If there’s been one constant spanning David Cross’ thirty-plus years in comedy, it’s been his ability to hone in on the specifics of what makes people tick – whether it’s for laughs, shock value, or just to piss them off. Cross, whose diverse body of work continues to influence generations of comics and actors, isn’t resting on his laurels, and is probably busier than he has ever been.

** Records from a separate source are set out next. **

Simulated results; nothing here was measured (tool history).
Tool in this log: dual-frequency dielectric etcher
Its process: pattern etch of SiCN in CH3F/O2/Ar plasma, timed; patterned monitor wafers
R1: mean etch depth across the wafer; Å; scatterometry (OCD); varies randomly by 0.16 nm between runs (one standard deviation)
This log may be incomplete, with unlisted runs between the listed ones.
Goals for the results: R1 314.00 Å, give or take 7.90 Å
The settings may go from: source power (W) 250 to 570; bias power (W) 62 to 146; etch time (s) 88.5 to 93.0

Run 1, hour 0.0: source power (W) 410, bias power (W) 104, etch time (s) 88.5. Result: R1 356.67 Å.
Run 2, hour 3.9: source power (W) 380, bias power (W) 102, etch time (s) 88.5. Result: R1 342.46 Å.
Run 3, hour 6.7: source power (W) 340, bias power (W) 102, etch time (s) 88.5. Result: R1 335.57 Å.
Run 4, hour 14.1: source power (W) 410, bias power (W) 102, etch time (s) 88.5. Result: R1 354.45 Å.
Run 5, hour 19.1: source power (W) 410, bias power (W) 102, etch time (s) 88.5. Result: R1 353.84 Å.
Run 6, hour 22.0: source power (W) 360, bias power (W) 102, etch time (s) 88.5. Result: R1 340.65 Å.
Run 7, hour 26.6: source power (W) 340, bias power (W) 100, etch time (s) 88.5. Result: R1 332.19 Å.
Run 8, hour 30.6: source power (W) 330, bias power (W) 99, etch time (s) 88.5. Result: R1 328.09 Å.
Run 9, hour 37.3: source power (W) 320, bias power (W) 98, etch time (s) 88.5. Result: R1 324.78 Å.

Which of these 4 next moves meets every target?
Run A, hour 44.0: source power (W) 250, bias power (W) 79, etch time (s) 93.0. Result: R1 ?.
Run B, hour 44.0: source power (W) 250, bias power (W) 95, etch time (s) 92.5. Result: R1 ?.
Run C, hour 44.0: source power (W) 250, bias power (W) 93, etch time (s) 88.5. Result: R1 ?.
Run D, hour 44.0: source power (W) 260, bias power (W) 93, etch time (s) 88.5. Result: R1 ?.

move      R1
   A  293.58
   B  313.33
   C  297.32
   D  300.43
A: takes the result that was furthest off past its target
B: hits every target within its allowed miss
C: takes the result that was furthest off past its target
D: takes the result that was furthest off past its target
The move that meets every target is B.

Between putting finishing touches on his latest creation, a TV series called Bliss that premiered a few months ago on Sky One in the UK, and preparing to tour his newest hour of material in David Cross: Oh Come On, Cross also shot episodes of Arrested Development, Archer, Goliath, and had roles in a couple of feature films. Throughout it all, Cross and his partner, actress Amber Tamblyn, welcomed their first child in February 2017.
Cross and I connected over the phone in late June of this year, just a few dates after the kick off of the Oh Come On tour. He was at his place in Brooklyn, a rare day off back at home before the real grind of the summer schedule. Cross was as funny, absurdist, and direct as I expected him to be – with a certain degree of guardedness that seems natural for someone who has spent a majority of their life making provocative statements in the public eye.
David Cross performs at Washington DC’s Warner Theatre on August 2. His latest special, Making America Great Again, is available on Netflix.
Brightest Young Things: How’s fatherhood treating you? How’s everything in New York?
David Cross: Everything so far, so good. The weather in New York is great, so I want to thank the Jews for that. I’m not one of those guys who’s just bitching about the Jews when the weather is bad – I also want to thank them for the nice days as well. It’s a really lovely day here.
BYT: Giving credit where credit is due.
Cross: You know, I just learned that from an African American City Council member – I can’t remember his name [note: Washington DC Council Member Trayon White Sr.] – who said the Jews control the weather, which is something I didn’t know. So now I know, and am acknowledging the good parts as well as the bad parts.
BYT: You’re familiar to most audiences as a comic, and have an extensive resume as a comedic actor: Mr. Show, Arrested Development, Archer, your stand-up specials. But you’ve also done some really wonderful dramatic work, including The Post and Eternal Sunshine of the Spotless Mind, and Alvin and the Chipmunks. Is there any difference in how you prepare for more serious roles? How do you get in the right frame of mind?
Cross: The serious roles – and there haven’t been many, but a handful more in indie movies – for those things I never prepare. I just go in, get drunk the night before, don’t sleep very much, fill up on Fritos and popcorn and onion rings, and stay awake for a couple of days. That’s how I approach that stuff.
For comedy stuff, I’ll work out with a personal trainer for about three months, and I’ll spend ten days at a silent retreat and try to be alone with my thoughts. I do Rolfing and put myself in a Skinner box for about a week. So, they’re different in that aspect.
BYT: Understandably. Would you say that you’ve gone “Hollywood” since you’ve been able to afford these silent, meditative retreats?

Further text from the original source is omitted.